The cache (Map<Long,Widget>) is updated with the correct key/value.
This solution feels awkward, and so I am first wondering how any Java/Postgres gurus out there would handle such a situation. Is polling the better/simpler choice here (am I just being stubborn?) Is there another/better/more standard solution I am overlooking?
If not, and this solution is the standard way of pushing changed records from Postgres to the application layer, then I'm choking on how to write the trigger, stored procedure, and shell script so that the entire widgets record gets passed into the cURL statement. Thanks in advance for any help here.
I can't speak to MyBatis, but I can tell you that PostgreSQL has a publish/subscribe system baked in, which would let you do this with much less hackery.
First, set up a trigger on widgets that runs on every insert, update, and delete operation. Have it extract the primary key and NOTIFYwidgets_changed, id. (Well, from PL/pgSQL, you'd probably want PERFORM pg_notify(...).) PostgreSQL will broadcast your notification if and when that transaction commits, making both the notification and the corresponding data changes visible to other connections.
In the client, you'd want to run a thread dedicated to keeping this map up-to-date. It would connect to PostgreSQL, LISTENwidgets_changed to start queueing notifications, SELECT * FROM widgets to populate the map, and wait for notifications to arrive. (Checking for notifications apparently involves polling the JDBC driver, which sucks, but not as bad as you might think. See PgNotificationPoller for a concrete implementation.) Once you see a notification, look up the indicated record and update your map. Note that it's important to LISTEN before the initial SELECT *, since records could be changed between SELECT * and LISTEN.

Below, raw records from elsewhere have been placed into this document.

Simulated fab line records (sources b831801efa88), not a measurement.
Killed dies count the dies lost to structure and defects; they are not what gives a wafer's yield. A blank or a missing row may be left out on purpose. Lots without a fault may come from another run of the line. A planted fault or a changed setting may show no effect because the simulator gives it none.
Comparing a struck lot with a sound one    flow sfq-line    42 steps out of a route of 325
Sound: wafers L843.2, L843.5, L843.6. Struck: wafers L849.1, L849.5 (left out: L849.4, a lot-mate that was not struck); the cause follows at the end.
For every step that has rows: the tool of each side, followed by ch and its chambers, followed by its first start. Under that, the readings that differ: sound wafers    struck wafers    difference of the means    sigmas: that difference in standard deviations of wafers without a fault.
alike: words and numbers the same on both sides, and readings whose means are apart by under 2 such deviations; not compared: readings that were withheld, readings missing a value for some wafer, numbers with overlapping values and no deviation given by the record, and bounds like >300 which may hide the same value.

This approach doesn't require PostgreSQL to know anything about your application. All it has to do is send notifications; your application does the rest. There's no shell scripts, no HTTP, and no callbacks, letting you reconfigure/redeploy your application without also having to reconfigure the database. It's just a database, and it can be backed up, restored, replicated, etc. with no extra complications. Similarly, your application has no extra complexities: all it needs is a connection to PostgreSQL, which you already have.
I wrote an application that uses JPA (and hibernate as persistence provider).
It works on a database with several tables.
I need to create an "offline mode", where a copy of the programa, which acts as a client, allows the same functionality while keeping their data synchronized with the server when it is reachable.
The aim is to get a client that you can "detach" from the server, make changes on the data and then merge changes back. A bit like a revision control system.
It is not important to manage conflicts, in case the user will decide which version to keep.
My idea, but it can't work, was to assign to each row in the database the last edit timestamp. The client initially download a copy of the entire database and also records a second timestamp when it modify a row while non connected to the server. In this way, it knows what data has changed and the last timestamp where it is synchronized with the server. When you reconnect to the server, he will have to ask what are the data that have been changed since the last synchronization from the server and sends the data it has changed. (a bit simplified, but the management of conflicts should not be a big problem)
This, of course, does not work in case of deleting a row. If both the server or the client deletes a row they will not notice it and the other will never know.
The solution would be to maintain a table with the list of deleted rows, but it seems too expensive.
Does anyone know a method that works? there is already something similar?
Enver:
If you like to have a simple solution, you can create Version-Fields that acts like your "Timestamp".
Audit:
If you like to have a complex, powerfull solution, you should use the Hibernateplugin
When you store a message in a queue, isn't it more of meta data information so whoever pulls from the queue knows how to process the data? the actual information in the queue doesn't always hold all the information.
Say you have an app like Twitter, whenever someone posts a message, you would still need to store the actual message text in the database correct?
The queue would be more used to broadcast to other subscribers that a new message has arrived, and then those services could take further action.
Or could you actually store the tweet text in the queue also? (or you COULD, but that would be silly?)
Could a queue message have status fields, which subscribers can change as they process their part of the work flow? (or would you do that in the db?)
Just trying to get some clarification of when you would use a queue versus db.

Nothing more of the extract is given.